Board calls for more funding for security unit

NIST's Computer Security Division needs more money than the 2004 budget will likely provide, says the Information Security and Privacy Advisory Board.

NIST Computer Security Division

GAITHERSBURG, Md. -- If the United States is to keep up with the ever-growing number of security problems and pitfalls, the government's computer security experts must get more support than the fiscal 2004 budget provides, according to a federal advisory board.

Seven of 13 appropriations bills have stalled as Congress argues over a federal budget that is tight across the board, so the National Institute of Standards and Technology's Computer Security Division is not the only agency still awaiting final word on its fiscal 2004 money. But given the ramp-up in security concerns and awareness, it was a surprise to the Information Security and Privacy Advisory Board to learn that initial estimates of the division's base funding project a decrease from the current year.

The almost $10 million currently slated to go to the division in fiscal 2004 is down from almost $15 million in fiscal 2003. The hit appears even more significant once federal pay raises are taken into account, said Ed Roback, chief of the security division.

A reduction, Roback said, would force the division to slow down or delay projects, such as a certification program for vendors that perform security certification and accreditation so that agencies know they can trust the companies that are telling them to trust their networks.

Roback and others were speaking today at a meeting of the advisory board.

NIST supports not just federal security needs, but also companies, academia and the rest of the world, said Howard Schmidt, a member of the board, and chief information security officer at eBay. The division's standards -- such as the system classification and minimum-security requirement standards currently under development -- are often the basis for international standards efforts, he said.

"It's important for Congress to understand that they're cutting off the knees of the organizations that support everything," said Charisse Castagnoli, a member of the board and vice president for business and development at Layer N Networks. Wireless security, something that NIST and the world are just beginning to tackle, will definitely be affected by reduced capabilities at the division, she said.

The Computer Security Division's base funding doesn't even cover all the salaries for its staff, Roback said. The rest of the money for operating expenses comes from payments from agencies and other NIST divisions for security services, in addition to guidance and standards, he said. These services include the Computer Security Expert Assist Team (CSEAT), which evaluates agencies' networks and security controls.

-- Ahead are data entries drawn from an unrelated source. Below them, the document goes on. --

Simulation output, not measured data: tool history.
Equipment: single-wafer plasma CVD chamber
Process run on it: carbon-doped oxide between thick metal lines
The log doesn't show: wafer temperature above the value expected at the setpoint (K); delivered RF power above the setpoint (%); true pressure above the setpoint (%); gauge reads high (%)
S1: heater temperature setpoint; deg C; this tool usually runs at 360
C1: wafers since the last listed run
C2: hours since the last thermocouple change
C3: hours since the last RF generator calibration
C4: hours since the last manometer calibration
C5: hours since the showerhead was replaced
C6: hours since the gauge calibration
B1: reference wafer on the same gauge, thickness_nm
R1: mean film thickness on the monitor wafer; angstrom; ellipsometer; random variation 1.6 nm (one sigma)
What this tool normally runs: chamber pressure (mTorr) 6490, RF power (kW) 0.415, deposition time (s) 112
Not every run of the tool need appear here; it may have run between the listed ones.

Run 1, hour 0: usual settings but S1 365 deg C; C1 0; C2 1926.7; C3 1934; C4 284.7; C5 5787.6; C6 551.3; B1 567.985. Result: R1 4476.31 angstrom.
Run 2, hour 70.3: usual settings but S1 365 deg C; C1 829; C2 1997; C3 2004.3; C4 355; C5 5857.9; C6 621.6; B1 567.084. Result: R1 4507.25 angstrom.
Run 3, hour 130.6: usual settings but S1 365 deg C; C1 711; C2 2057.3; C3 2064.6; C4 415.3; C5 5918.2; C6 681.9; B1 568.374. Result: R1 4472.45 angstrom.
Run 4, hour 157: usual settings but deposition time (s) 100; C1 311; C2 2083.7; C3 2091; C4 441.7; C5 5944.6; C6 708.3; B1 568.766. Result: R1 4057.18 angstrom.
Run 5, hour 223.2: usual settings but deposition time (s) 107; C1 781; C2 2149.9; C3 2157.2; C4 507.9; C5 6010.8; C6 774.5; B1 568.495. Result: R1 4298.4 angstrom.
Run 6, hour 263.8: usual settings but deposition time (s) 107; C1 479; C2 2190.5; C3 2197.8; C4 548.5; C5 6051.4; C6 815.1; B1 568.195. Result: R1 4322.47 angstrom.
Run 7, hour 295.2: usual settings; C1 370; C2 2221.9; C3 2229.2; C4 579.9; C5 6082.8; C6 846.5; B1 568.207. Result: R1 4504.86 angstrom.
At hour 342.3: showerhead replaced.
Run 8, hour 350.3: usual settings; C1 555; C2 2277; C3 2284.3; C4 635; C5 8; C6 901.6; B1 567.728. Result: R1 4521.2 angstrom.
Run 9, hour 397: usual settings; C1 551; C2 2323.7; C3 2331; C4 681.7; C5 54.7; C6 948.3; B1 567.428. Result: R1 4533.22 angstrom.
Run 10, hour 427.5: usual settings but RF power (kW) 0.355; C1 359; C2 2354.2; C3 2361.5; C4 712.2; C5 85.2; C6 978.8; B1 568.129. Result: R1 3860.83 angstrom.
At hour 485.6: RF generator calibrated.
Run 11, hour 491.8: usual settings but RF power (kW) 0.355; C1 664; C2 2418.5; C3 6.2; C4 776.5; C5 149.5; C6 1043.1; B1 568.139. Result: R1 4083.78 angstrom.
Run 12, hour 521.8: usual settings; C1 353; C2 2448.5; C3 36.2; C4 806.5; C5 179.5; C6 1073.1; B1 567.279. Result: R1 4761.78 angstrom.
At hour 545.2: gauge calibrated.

Other board members expressed their concern that working with appropriators to increase the funding will be an even harder battle now than before. With the Office of Management and Budget saying that agencies are improving their security practices and Rep. Adam Putnam (R-Fla.) recently releasing a security report card that brings the governmentwide security score up from an F to a D, appropriators may incorrectly think that the division is doing fine with the money it has, said Rebecca Leng, deputy assistant inspector general for information technology and computer security at the Transportation Department.